VAUGHAN WILLIAMS: The Lark Ascending. On Wenlock Edge.
Flos Campi. BRITTEN:
Sinfonia da Requiem.
MOZART: Duo in G for Violin and Viola, KV 423. Duo for Violin and Viola
in B flat, KV 414. Menuette (from 12 Duos for Horn, IV 487. M. HAYDN: Duo
for Violin and Viola No. 1 in C MH 335. Duo for Violin and Piano No.
2 in D, MK 336.
IVES: The Unanswered Question.(Jeffrey Work, trumpet). ADAMS: The
Wound Dresser (Sanfiord Sylvan, baritone; Jun Iwasaki, violin); BRITTEN: Sinfonia
Op. 20. VAUGHAN WILLIAMS: Symphony No. 4 in f minor.

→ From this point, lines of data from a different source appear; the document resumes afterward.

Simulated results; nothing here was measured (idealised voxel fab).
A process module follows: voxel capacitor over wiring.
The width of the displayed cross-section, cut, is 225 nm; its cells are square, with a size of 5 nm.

"Arcadia Lost" is the title of Melba's SACD,"a banquet for lovers of British music. Michael Kennedy's fine program notes make no attempt to explain the title, and there is no connection between any of this music and the 2009 film of the same name. Three masterpieces of Vaughan Williams are featured along with Britten's Sinfonia da Requiem. Orchestral works feature the excellent Sydney Symphony performing in the Sydney Opera House; the song cycle was recorded in Iwaki Auditorium. Both venues obviously have fine acoustics, beautifully captured by Melba's recording team. There is no recording more beautiful of The Lark Ascending than what is heard here, with Michael Dauth's superb violin soaring effortlessly over the hushed orchestra. Violist Roger Benedict is equally fine in Flos Campi, his instrument blending perfectly with the orchestra and wordless chorus. The remarkable tenor Steve Davislim, who impressed with his previous Melba recordings of music of Britten, Strauss and Schubert, is heard in the six songs comprising On Wenlock Edge, ably assisted by pianist Benjamin Martin and the youthful Hamer Quartet. This is a deluxe presentation with English texts provided. The surround sound is realistic and warm, with performers in front. A beautiful disk in every way, although it is surprising producers didn't track the three sections of the Britten.
Another lovely SACD is Channel Classics' generously-filled disk of duos by Mozart and Haydn written for or arranged for violin and viola expertly played on period instruments by violinist Rachel Podger and violist Jane Rogers. The music is charming, and the sound of the two instruments has been captured with uncommon clarity.\.
The Oregon Symphony, the sixth oldest American orchestra, was founded in 1896 as the Portland Symphony Society; in 1967 the name was changed to Oregon Symphony. Carlos Kalmar has been music director since 2003, and this SACD contains the program they presented in Carnegie Hall in May 2011 during the Spring into Music series. The disk is called "Music in the Time of War," works often associated with war and conflict. The somber program begins with The Unanswered Question by Ives featuring Jeffrey Work as the sterling trumpet soloist. The Wound-Dresser, composed by John Adams in 1988, is an emotional setting of Walt Whitman's poem written after the author had visited wounded soldiers during the Civil War. The gentle music is far removed from most of the composers music. It is beautifully sung by baritone Sanford Sylvan whose enunciation is so clear we really don't need the provided text. Britten's Sinfonia da Requiem has long been a favorite with audiences; there are dozens of recordings of it, but this easily is among th4e finest. The featured work, Symphony No. 4 of Vaughan Williams, is a turbulent often violent work that is an appropriate end to the program. All of these performances were recorded during live May 7/8, 2011 in the Arlene Schnitzer Concert Hall in Portland. There are no traces of audience sound, and producer Blanton Alspaugh has done a superb job—audiophiles will not be disappointed.
The Oregon Symphony made their first recording in 1987 for Delos and has made a few other disks for Koch and Albany. Let us hope Pentatone will continue to record this excellent American orchestra.